What is the difference between small cap, large cap and mid cap?

I see many companies being called small-cap, mid-cap, or large-cap. What does it mean for the company?


Equity mutual funds give good results over a long period of time. The higher the investor is willing to take risk, the higher return will he be getting.

The least risky among mutual funds are large cap mutual funds. Here large cap funds usually invest in large cap companies. In India, large cap companies are usually very stable and can handle tough economic conditions far better than smaller companies. Therefore, when one invests in the best large cap mutual funds, his money gets invested in stable companies. Large cap refers to the top 100 companies by market size.

Same way mid cap mutual funds are comparatively more risky than large cap mutual funds. Here investment is made in companies with market capitalisation that can be roughly anywhere between INR 50 billion and INR 200 billion. These companies are comparatively less stable than large cap companies but also give better returns than large cap. Stocks of this company are volatile.

Small cap mutual funds have the riskiest stocks because of the high volatility. These are companies with lower market capitalisation. These are very unstable companies and will take the worst hit in case of a market downturn. Investors willing to take a lot of risk invest in this type of funds.

Below mentioned are mutual funds for large cap, mid cap and small cap in the same order for investor’s reference:

Arpit Chandak

Cap here stands for market capitalization. It is calculated by company’s stock price multiplied by the number of outstanding shares.

Publically traded companies are generally grouped into three categories on the basis of market capitalization: Large, mid and small cap companies. However, there is no cutoff rules defined for placing companies into these categories.

Mutual funds are also categorized on the basis of the market cap:

Large Cap funds: When mutual fund invest large portion of the capital in companies having large market capitalization, these funds are called Large Cap equity funds. These funds provide sustainable returns and stability to investors.

Mid- Cap funds: Here, the mutual fund invest in stocks of mid size companies. These funds provide moderate risk to investors.

Small Cap funds: In these types of funds, fund manager invests major portion of the investors’ money in stocks of companies having low market capitalization.

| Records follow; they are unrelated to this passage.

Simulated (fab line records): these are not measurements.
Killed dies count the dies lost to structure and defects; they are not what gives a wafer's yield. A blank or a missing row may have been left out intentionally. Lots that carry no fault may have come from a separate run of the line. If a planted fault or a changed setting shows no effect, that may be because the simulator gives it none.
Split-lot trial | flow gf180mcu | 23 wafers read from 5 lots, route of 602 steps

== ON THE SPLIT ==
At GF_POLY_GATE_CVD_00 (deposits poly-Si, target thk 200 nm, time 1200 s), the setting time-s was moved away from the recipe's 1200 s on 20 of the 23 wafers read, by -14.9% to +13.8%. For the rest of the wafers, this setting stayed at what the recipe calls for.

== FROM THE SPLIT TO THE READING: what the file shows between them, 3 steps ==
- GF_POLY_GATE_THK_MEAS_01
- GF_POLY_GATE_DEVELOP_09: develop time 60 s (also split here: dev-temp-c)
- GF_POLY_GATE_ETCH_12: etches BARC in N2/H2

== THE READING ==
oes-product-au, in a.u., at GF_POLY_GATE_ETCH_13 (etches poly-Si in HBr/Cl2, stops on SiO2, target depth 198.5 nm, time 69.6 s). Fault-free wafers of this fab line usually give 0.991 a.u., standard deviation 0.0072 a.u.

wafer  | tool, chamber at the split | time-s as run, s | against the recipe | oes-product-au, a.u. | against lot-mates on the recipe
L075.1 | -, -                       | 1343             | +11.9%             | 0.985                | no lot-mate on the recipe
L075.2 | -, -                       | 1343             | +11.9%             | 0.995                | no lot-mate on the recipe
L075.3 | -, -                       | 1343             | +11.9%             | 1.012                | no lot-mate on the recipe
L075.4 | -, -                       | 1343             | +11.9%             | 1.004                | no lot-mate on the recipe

Multi Cap funds: These funds are used to minimize the risk and diversify the investment. In these funds, capital is invested in companies across different sectors.

Pijush Kanti Biswas

Stock market is broadly divided on basis of market capitalization as among large cap, mid cap, and small cap. Market capitalization is calculated by multiplication of the number of outstanding shares company offered with the current market price of one share.

Let’s see the difference between these market cap:

Large cap companies

  1. Large cap are big, well established companies of the equity market. These companies are strong, reputable and trustworthy. Large cap companies generally are top 100 companies in a market. There is no consensus on the capitalization as such.
  2. Stocks of large cap companies are least risky investment instrument.
  3. Large cap funds have lower growth potential and give investors lower returns on investment as compared to mid and small cap funds. But provide good stability in returns on investment, if invested for longer duration.
  4. Investment in large cap is best suited for investors with low risk appetite and for investment of lumpsum amount.
  5. Liquidity of shares of large cap is very high because they are reputed, mature and firmly established players in the market.
  6. They are highly followed in stock market and usually tapped by institutional investors.

Mid cap companies

  1. Mid cap are compact companies of the equity market, falling somewhere between small and large cap companies and are 100-250 companies in a market after large cap companies.
  2. Stocks of mid cap companies are riskier then large cap but not as risky investment instrument as small cap
  3. Mid cap funds have better growth potential and give investors higher returns on investment as compared to large cap funds
  4. Investment in mid cap companies is best suited for investors with moderate risk appetite and is most popular among investors.
  5. Liquidity of shares of mid cap companies is more as compared to small cap funds.
  6. They are highly followed in stock market and usually tapped by institutional investors.

Small cap companies

  1. Small cap are small companies of stock market and are all the companies apart from large and mid cap companies in a market .
  2. Stocks of small cap companies highly risky and volatile investment instrument.
  3. Small cap funds have exponential growth potential and give investors high returns on investment
  4. Investment in small cap is best suited for investors with high risk appetite and have good knowledge of stock market.
  5. Liquidity of shares of small cap companies is least.
  6. They are under followed in stock market and usually untapped by institutional investors, giving a huge opportunity to wise investors to grow their investment quickly.

Happy Investing!


The size of companies. Large cap refers to the top 100 companies by market size. Mid cap, to 100-250. Small cap, the companies smaller than those. There is no clear definition of these. Many different sources define the terms differently.

So a large cap mutual fund should primarily invest in large cap companies and so on.